Skip to content

OliverHennhoefer/talk-tag

talk-tag

talk-tag is a tool for automatic morphosyntactic error annotation in transcribed speech.

It adds inline CHAT-compatible error tags to utterances, helping researchers and annotators pre-annotate transcripts for review. The current system follows a subset of the CHAT word-level error coding scheme described in Tools for Analyzing Talk, Part 1: The CHAT Transcription Format (Chapter 18.1).

What It Annotates

TalkTag currently annotates:

  • morphological errors: [* m:*]
  • substitution errors (subset of semantic errors in the manual): [* s:r:*] and [* s:r:gc:*]
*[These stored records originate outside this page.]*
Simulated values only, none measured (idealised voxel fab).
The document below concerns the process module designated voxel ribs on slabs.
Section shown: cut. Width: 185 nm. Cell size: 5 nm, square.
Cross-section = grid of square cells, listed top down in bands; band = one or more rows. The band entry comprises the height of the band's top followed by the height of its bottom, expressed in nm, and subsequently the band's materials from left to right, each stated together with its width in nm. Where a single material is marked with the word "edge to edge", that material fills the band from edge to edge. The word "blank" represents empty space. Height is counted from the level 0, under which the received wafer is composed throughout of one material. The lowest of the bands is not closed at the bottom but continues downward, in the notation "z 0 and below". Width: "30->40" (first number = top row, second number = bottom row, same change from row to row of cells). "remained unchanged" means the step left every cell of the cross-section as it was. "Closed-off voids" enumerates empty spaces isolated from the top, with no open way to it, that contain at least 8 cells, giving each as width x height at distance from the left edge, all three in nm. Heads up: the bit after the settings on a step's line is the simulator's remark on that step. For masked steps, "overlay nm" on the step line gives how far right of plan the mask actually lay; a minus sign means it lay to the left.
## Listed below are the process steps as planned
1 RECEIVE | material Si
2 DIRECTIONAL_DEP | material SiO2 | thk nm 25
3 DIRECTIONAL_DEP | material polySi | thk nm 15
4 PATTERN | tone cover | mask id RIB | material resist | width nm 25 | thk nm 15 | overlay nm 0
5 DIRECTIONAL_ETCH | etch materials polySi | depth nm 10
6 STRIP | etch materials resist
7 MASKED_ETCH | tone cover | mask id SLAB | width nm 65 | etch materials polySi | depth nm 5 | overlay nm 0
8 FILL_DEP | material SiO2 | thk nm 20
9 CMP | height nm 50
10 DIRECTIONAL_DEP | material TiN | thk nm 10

It also inserts target reconstructions inline, following CHAT conventions:

  • [: target] when the produced form is a non-word
  • [= target] when the produced form is a real word but the intended target should still be recorded

For the current package behavior:

  • non-word reconstructions such as [: went] are preserved
  • real-word reconstructions are converted to [= target]
  • [= target] output is hidden by default and included only when --show-target is set

This is intentional: according to the CHAT manual, [= target] is not required for analysis in the way [: target] is, so TalkTag keeps it optional and defaults to the cleaner output.

The underlying model was trained before the current manual standardized the real-word target notation as [= target]. Because of that, raw generations may still reflect the older [:: target] convention. TalkTag rewrites those cases to [= target] in post-processing before saving output.

The CHAT manual distinguishes these because [: target] lets MOR use "the real word target" for parsing, whereas the real-word replacement notation lets MOR use "the actual word produced" while still preserving the target for other CLAN analyses. See the CHAT manual and the CLAN manual.

Quick Examples

Yesterday I walk [= walked] [* m:0ed] to school .
Yesterday I goed [: went] [* m:=ed] to school . 
Yesterday me [= I] [* s:r:gc:pro] walked to school .
Yesterday I went in [= to] [* s:r:prep] school .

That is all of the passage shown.